1. At a D.C. memorial service/celebration for Andrew Breitbart last night, the conservative media entrepreneur's associates said they planned to release a video that will make President Obama's team very unhappy. No word on the details yet, but even in death Breitbart can vex the left.
2. Conservative insurgents have tended to beat establishment favorites in Washington state's Republican caucuses. It was the only state Pat Robertson won on Super Tuesday in 1988, for example. So Mitt Romney's convincing win there -- the straw poll is technically nonbinding, but the caucus process does have some influence on how delegates will ultimately be allocated -- is a testament to his organizational acumen. It also reminds us that Romney isn't going to cede the caucuses to Ron Paul the way Hillary Clinton largely left them to Barack Obama in 2008.
3. According to at least one count, Paul has surpassed Newt Gingrich in total delegates. (Some estimates project fewer delegates for Paul from places like Minnesota; the Paul campaign's own unofficial delegate tally runs much higher.) Gingrich enters Super Tuesday needing to do something to justify even staying in the race. Georgia appears likely to be his first win since South Carolina, and the former House speaker has had some bad showings. Most recently, he finished last in both Michigan and Washington state.

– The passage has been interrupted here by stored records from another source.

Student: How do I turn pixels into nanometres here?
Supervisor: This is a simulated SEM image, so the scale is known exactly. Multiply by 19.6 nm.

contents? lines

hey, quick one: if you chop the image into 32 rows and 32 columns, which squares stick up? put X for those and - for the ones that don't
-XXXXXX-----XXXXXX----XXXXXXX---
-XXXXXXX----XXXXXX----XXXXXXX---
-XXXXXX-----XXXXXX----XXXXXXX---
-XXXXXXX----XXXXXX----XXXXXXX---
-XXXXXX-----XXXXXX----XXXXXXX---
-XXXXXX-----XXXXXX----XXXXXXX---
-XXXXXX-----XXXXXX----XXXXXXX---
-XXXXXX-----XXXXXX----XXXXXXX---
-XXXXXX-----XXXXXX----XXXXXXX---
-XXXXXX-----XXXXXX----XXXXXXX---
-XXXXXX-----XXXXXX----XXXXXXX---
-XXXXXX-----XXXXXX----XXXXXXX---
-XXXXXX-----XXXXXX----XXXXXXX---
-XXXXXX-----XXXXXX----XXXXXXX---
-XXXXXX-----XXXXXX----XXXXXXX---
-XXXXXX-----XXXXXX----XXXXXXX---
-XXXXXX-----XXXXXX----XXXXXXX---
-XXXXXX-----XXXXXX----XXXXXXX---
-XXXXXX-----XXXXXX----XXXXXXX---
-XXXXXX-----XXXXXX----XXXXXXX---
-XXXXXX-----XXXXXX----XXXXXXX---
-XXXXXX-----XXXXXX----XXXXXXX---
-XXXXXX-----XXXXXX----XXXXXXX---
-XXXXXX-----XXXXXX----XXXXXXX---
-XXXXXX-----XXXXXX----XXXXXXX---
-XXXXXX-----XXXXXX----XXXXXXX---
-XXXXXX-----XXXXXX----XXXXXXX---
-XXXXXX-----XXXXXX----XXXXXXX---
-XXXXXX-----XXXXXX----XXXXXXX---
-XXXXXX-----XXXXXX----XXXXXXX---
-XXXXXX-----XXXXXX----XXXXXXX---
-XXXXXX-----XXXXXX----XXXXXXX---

4. Ohio and Tennessee are must-win states for Rick Santorum, at least if the former Pennsylvania senator is going to seriously contend for the nomination rather than just be a safety valve for conservative discontent with Romney. Santorum still leads in both states, but by shrinking margins. If the states get too close, you have to wonder if Romney's superior ground game could be the tie-breaker.
5. Sen. Scott Brown's (R-MA) reelection campaign is looking up. Two recent polls have him decisively ahead of likely Democratic challenger Elizabeth Warren, with particularly strong numbers among independents. Brown knows that electorate and could get another assist if Romney wins the nomination, because he will lose Massachusetts less badly than the other Republican presidential candidates. I wonder if Warren will regret her agreement with Brown on super PACs. Since Brown has disappointed many of the national Tea Party groups who supported him in 2010, Warren was likely to get a lot more outside support.
6. Former Sen. Bob Kerrey (D-NE) is about as good a candidate as Nebraska Democrats could hope for in the race to replace retiring Sen. Ben Nelson (D-NE). But let's face it: he's to Nelson's left, he hasn't run for office there since the 1990s, he's spent recent years living in New York, and it's a presidential election year. Republicans are still very likely to pick up that seat.